Is my proof of this proposition correct ?
And is this proposition well known?
Proposition: Let $C$ be a closed, bounded, and convex set in a separable Hilbert space $H$.
Let $L : H \to \mathbb{R}^n$ be a continuous linear transformation.
Then $L(C)$ is compact in $\mathbb{R}^n$.
Proof:
Since $H$ is a Banach space, and $C$ is closed and convex, $C$ is weakly closed (Mazur's Theorem in Lang's Real Analysis). Since $H$ is a reflexive Banach space, closed balls are weakly compact (Kakutani's Theorem). Since $C$ is bounded it is contained in a weakly compact ball, and since $C$ is weakly closed, $C$ is weakly compact.
Since $L$ is continuous in the strong topologies, it is continuous in the weak topologies (this fact seems to be well known). So $L(C)$ is weakly compact in $\mathbb{R}^n$,
and since the weak and strong topologies on $\mathbb{R}^n$ are the same, $L(C)$ is compact in $\mathbb{R}^n$. $\square$
Convexity is essential. Otherwise I have a counterexample.

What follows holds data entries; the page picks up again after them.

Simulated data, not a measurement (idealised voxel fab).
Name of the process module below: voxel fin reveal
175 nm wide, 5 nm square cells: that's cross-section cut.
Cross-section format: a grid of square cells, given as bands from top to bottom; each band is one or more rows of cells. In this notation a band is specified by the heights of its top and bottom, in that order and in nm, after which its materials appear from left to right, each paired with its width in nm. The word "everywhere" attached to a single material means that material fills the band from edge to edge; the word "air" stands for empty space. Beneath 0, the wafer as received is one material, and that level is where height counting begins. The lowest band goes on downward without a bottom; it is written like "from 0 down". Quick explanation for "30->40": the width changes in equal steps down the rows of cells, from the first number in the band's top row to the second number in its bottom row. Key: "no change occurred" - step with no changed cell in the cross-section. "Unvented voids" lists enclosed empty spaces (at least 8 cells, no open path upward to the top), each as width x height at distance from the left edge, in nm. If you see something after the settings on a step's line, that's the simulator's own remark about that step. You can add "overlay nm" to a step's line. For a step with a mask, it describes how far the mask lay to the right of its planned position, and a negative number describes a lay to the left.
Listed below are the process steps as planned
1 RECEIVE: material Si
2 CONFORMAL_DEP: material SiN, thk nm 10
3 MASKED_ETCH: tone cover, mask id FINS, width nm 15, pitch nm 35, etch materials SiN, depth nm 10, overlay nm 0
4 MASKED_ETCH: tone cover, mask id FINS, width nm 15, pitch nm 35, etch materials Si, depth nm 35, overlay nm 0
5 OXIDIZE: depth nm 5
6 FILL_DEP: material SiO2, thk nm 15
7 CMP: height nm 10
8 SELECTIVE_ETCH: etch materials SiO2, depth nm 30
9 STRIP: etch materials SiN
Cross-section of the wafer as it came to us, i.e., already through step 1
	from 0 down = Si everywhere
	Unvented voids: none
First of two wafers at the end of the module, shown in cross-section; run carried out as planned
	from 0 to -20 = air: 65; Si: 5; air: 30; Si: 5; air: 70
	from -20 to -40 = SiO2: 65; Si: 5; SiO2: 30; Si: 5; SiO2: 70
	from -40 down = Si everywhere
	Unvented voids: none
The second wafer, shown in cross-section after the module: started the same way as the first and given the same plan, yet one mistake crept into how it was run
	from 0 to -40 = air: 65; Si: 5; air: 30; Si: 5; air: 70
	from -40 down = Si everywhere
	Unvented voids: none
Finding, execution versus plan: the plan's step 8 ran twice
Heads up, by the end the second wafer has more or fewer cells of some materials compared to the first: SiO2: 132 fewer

This is not a homework problem. The motivation comes from the physics of color. In my case $H$ is $L^2([380,780])$ where 380 and 780 are wavelengths of light in nanometers. $C$ is the subset of functions that take values in $[0,1]$ and each such function represents the spectral reflectance (or spectral transmittance) of a material over this interval of wavelengths. $\mathbb{R}^n$ is the 3D space of CIEXYZ tristimulus coordinates. $L$ is the linear mapping from the reflectance of the material to CIEXYZ, for a fixed spectral illuminant. $L(C)$ is the set of all possible material colors for the given illuminant.
Thank you.
Best Answer
Yes, correct and also true in reflexive Banach spaces. Kakutani's theorem (at least the direction you use in the proof) is also a special case of Banach-Alaoglu theorem. In History of Banach Spaces and Linear Operators, Albrecht Pietsch remarks
More to the point, here is another presentation of essentially the same proof. Take any sequence in $L(C)$ and write it as $(L(x_n))$. Using the aforementioned weak* compactness (and reflexivity), choose a weakly convergent subsequence of $(x_n)$, denoted $(x_{n_k})$. The weak convergence implies convergence of $L(x_{n_k})$, since $L$ is just a finite number of linear functionals.
Also, the weak limit of $x_{n_k}$ lies in $C$, for otherwise we'd be able to separate it from $C$ by a hyperplane, contradicting weak convergence. Hence, the limit of $L(x_{n_k})$ lies in $L(C)$, proving compactness.